Free to Play – Playing games you like for free is win-win.  But we all know that all free to play games are not always really free to play for long.   It usually comes down to an extended grind for each major milestone, spending some money to get it faster, or perhaps watching some advertisements to get some in-game points or currency.   Many games also offer different ways of getting some “paid currency” as rewards for special achievements or signing in each day.   Occasionally, game developers might also offer specials in their game forums or perhaps on Facebook.

If you really like a game, learn how its economy works – the things that are easy and hard to get.   Save your coin (real and virtual) to get the things that are hardest to get.   In adventure games, there’s always the temptation to spend your hard-earned gold or game points on consumables, that you will likely get “anyway” with a little patience.  Save enough and you may be able to buy “expansion packs” or “rare mounts” for free.

If you get a daily reward for logging in – make sure to log in daily.

Tutorials – From having played many, many different games and watching the help and general chat channels, it becomes obvious that many people do not complete the game tutorials.  Completing them can give you some pretty nice things starting out, but also teaches you how to get most out of the game.   It’s also pretty hard to enjoy a game if you don’t know the basics of how it works.

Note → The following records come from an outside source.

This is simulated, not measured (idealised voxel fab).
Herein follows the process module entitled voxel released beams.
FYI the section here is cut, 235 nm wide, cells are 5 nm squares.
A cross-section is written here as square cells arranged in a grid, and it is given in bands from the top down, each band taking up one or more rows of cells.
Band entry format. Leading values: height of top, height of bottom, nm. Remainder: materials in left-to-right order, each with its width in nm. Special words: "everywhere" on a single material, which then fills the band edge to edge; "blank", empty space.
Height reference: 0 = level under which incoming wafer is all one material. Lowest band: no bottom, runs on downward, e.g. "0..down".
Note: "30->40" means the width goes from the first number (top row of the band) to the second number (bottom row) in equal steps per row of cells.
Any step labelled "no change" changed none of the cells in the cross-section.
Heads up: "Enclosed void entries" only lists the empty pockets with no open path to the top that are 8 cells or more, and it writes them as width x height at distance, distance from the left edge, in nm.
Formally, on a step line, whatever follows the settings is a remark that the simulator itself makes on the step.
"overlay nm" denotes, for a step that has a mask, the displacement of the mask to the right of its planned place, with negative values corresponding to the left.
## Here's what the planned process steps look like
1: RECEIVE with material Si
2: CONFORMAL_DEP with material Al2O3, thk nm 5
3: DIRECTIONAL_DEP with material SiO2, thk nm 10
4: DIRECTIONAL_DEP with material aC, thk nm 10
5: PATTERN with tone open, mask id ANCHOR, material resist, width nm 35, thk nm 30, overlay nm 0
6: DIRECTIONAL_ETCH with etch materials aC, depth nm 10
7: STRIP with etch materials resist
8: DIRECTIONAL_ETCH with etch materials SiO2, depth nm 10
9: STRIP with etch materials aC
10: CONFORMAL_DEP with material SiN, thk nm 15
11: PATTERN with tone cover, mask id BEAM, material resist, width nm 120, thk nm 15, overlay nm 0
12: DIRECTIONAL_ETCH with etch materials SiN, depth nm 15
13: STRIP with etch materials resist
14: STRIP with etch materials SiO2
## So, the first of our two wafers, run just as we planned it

Challenges -  There’s the old MMO saying that, “It takes gear to get gear.”  It depends upon the game, but in most cases, you don’t really need to worry about gear until you get close to the “end game.”   Perhaps not applicable to most mobile games, there are players of some MMO’s who have taken on challenges for example, to reach Level 70 “naked” or without killing any mobs or even self-nerfing a character to play in a fundamentally different way than the character class was designed.  Others take an even more difficult challenge – “permadeath” where if you die even once, for virtually any reason, you re-roll.

Blogging – Gaming and blogging about gaming practically go hand in hand.  If you don’t know how or cannot afford to set up a WordPress site of your own, try connecting with other bloggers to have them create a section for you.   This can open up many possibilities for you – to review games, get in on early beta tests, maybe a chance to get some free in-game currency or other perks.  If you do this, make sure to promote the fact – get listed as a company/game fan site, link share programs, and gradually pick up professional web developer, marketing and other skills that can help your career.

Bi-lingual?  This gets more into the entrepreneurial gaming spirit.  There are lots of games out there and not all of them are available in your language.   If you have professional fluency in two (or more languages), you might offer your services to game companies to see if you can help localize their app.  That’s a resume builder and could generate some extra money or an equally valuable long-term arrangement with prospective developers – probably solo developers or small teams with limited resources of their own.

There are so many games out there that an article like this cannot possibly cover every type.   A little creativity can go a long ways.